Rhino Speech-to-Intent Engine FAQ

See also the General FAQ

How many commands (expressions) can Picovoice speech-to-intent software understand?

There is no technical limit on the number of commands (expressions) or slot values Picovoice speech-to-intent software can understand. However, on platforms with limited memory (MCUs or DSPs), the total number of commands and vocabulary will be dictated by the available amount of memory. Roughly speaking, for 100 commands and unique words, you should allocate around 50KB of additional memory.

Which natural languages does Rhino speech-to-intent support?

At the moment, we only support the English language. For significant commercial opportunities, we may be able to prioritize and partially reinvest commercial license fees into supporting new natural languages for customers.

What is Rhino speech-to-intent detection accuracy?
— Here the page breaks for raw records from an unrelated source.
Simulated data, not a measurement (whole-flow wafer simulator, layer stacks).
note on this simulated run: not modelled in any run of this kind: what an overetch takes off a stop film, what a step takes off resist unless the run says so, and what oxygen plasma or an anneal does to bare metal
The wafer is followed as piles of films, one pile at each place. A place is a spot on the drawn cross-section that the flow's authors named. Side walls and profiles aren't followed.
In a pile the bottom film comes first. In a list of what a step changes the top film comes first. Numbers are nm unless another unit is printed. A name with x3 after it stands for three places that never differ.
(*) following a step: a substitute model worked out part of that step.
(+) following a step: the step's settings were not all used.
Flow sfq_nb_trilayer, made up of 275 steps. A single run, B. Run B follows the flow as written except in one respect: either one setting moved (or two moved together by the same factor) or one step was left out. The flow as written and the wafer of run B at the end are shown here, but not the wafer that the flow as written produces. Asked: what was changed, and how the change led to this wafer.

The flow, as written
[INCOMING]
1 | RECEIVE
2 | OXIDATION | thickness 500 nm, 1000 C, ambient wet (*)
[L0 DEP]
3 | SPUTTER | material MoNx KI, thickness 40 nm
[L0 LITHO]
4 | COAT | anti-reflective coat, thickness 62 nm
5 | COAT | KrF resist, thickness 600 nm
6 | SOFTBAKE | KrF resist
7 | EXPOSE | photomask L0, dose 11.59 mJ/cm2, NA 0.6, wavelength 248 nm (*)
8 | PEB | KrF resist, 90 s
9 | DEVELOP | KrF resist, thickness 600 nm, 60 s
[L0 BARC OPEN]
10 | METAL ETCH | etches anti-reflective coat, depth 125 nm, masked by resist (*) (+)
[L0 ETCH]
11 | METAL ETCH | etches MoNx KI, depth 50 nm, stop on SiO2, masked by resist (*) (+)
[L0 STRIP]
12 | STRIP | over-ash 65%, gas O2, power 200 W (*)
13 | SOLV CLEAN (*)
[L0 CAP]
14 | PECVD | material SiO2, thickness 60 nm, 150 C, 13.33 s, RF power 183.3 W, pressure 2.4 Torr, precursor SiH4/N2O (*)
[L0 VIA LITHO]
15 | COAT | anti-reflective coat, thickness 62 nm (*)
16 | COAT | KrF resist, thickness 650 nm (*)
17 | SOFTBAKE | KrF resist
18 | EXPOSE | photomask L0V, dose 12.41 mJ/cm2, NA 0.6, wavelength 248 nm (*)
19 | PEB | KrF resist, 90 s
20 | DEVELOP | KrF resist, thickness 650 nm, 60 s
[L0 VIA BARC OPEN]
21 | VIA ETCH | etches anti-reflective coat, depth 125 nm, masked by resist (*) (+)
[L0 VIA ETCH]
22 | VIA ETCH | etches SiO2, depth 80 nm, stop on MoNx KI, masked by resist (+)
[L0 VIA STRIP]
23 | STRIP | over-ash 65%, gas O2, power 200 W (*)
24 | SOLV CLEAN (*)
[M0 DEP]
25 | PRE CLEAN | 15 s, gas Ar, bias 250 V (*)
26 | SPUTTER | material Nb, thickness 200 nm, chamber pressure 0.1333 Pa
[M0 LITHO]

Picovoice has done rigorous performance benchmarking on its Rhino speech-to-intent engine and published the results publicly here. In addition, the audio data and the code used for benchmarking have been made publicly available under the Apache 2.0 license to allow for the results to be reproduced

Rhino speech-to-intent engine can extract intents from spoken utterances with higher than 97% accuracy in clean (no noise) environments, and 95% accuracy in noisy environments with signal to noise ratio of 9dB at microphone level.

Can Rhino understand phone numbers, time of day, dates, alphanumerics, etc?

Yes, Rhino can accurately understand numbers, alphanumerics, and similar challenging parameters. Here is a demo of phone dialing interaction running on ARM Cortex-M4 processor simulating a hearable application.

Which platforms does Rhino speech-to-intent engine support?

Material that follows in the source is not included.